Accra, June 26, GNA - Dr Bob Offei Manteaw, a Climate Change Adaptation and Sanitation Governance Expert, has said waste and sanitation management is vital to the development of the nation hence the need for a meaningful policy.
He said the existing flaws in Ghana’s National Sanitation Policy has allowed government to cede responsibility of waste and sanitation service delivery to the private sector.
Dr Manteaw, who said this in an interview with the Ghana News Agency in Accra, on the sidelines of the just-ended West Africa Plastic Waste and Marine Litter Conference in Accra, urged government and its stakeholders to explore new approaches.
Dr Manteaw, who is a Research Fellow at the Center for Climate Change and Sustainability Studies at the University of Ghana, said most of the waste and sanitation services were currently provided by private sector companies with little or no support at all from government.
He said this was because of a statement in the National Sanitation Policy, which suggests that 80 per cent of such services be provided by the private sector while government takes up the remaining 20 per cent.
He called for a review of the National Sanitation Policy to ensure that the requisite policy environment and funding arrangements were made to facilitate private sector participation in the delivery of such services.
“The bulk of all modern waste management infrastructure in Ghana today is provided by the private sector and almost all of them face significant challenges in breaking even for cost recovery,” Dr Manteaw said.
“Waste management as a business is not profitable anywhere in the world. It is essentially a public service that is ideally subsidized by government funding to encourage private sector involvement,” he added.
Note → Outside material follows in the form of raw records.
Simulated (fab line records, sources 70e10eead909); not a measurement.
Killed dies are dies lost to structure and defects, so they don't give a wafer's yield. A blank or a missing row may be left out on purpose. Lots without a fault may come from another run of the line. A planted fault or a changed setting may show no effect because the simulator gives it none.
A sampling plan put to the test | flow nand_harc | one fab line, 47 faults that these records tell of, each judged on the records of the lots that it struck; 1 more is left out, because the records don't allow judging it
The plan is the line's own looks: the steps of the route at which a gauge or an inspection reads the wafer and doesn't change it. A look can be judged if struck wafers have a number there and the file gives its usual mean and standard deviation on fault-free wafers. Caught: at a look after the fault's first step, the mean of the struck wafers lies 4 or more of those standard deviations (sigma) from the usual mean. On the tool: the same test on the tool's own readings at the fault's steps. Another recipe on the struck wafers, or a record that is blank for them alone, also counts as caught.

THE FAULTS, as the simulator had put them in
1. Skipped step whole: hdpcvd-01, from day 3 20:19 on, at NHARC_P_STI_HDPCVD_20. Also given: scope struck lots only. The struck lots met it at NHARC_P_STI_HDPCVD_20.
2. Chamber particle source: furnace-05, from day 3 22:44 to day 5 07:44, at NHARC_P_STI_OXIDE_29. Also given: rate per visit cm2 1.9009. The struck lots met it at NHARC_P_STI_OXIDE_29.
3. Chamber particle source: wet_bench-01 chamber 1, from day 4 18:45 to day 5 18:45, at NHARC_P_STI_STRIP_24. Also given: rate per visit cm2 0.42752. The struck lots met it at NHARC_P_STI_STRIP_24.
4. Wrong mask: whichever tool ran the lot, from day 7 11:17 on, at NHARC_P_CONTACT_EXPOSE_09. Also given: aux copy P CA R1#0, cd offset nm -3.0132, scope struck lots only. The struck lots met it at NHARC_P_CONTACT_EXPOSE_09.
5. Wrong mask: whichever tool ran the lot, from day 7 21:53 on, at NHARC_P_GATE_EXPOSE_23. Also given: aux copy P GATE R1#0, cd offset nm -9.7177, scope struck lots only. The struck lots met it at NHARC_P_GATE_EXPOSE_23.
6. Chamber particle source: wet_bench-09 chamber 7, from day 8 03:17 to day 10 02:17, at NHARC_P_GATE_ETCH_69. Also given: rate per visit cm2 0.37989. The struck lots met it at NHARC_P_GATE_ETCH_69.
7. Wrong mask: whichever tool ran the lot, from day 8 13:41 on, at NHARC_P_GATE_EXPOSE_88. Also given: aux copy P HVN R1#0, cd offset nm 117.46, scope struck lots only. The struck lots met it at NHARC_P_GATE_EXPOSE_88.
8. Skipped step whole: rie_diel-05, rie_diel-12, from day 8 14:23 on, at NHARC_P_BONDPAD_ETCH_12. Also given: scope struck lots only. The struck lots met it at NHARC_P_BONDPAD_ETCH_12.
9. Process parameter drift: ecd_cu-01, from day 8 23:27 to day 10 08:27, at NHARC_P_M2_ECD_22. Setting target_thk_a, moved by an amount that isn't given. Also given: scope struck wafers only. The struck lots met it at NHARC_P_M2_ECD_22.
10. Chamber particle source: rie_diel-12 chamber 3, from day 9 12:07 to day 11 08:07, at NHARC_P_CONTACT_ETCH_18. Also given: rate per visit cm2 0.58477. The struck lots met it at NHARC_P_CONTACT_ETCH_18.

Dr Manteaw said many cities were struggling with waste because of weaknesses in sanitation governance structures and particularly in financing mechanisms for service delivery.
Besides, government and people have created wrong perceptions and expectations of private sector companies such as Zoomlion, Jekora, Asadu etc because of the belief that they make so much money.
He urged the private sector to tell their stories by sharing their challenges so everyone knows the problems they faced.
The Climate Change Adaptation and Sanitation Governance Expert said: “From everything I know with the waste and sanitation situation in Ghana, there is no private sector company in Ghana that is making profit from the services they provide; in fact, most of them are struggling to break even and to recover their investments”.
He called for a more meaningful partnership between government and the private waste service providers to change the current narrative.
Dr Manteaw, who is also the Technical Advisor to West African Plastic Waste and Marine Litter Council urged government to address both the challenges of waste and sanitation management by turning that sector into a profit- making and job-creating.
In his presentation titled: “Eco-Industrial Parks as avenue for a Circular Economy in Africa”, he called for the establishment of waste recovery and processing facilities in all districts or Regional Capitals in Ghana as part of the One-District-One-Factory policy.
This, he said, was the only likely means to rid communities of indiscriminate littering adding, “these Eco-recycling industries will provide the necessary end markets to absorb waste that would have otherwise ended up in communities. When people see the value in waste and also know that there is a ready market for the waste they generate, they will keep them for sale.”
“Waste would then serve as the raw materials to these industries on the Eco-Industrial Parks. The current policy environment is timely and opportune. Until we learn to change our mindsets about waste by highlighting the resource value and provide the necessary end–markets for waste absorption, Ghana’s sanitation dilemmas may never be resolved and Accra will forever remain dirty”.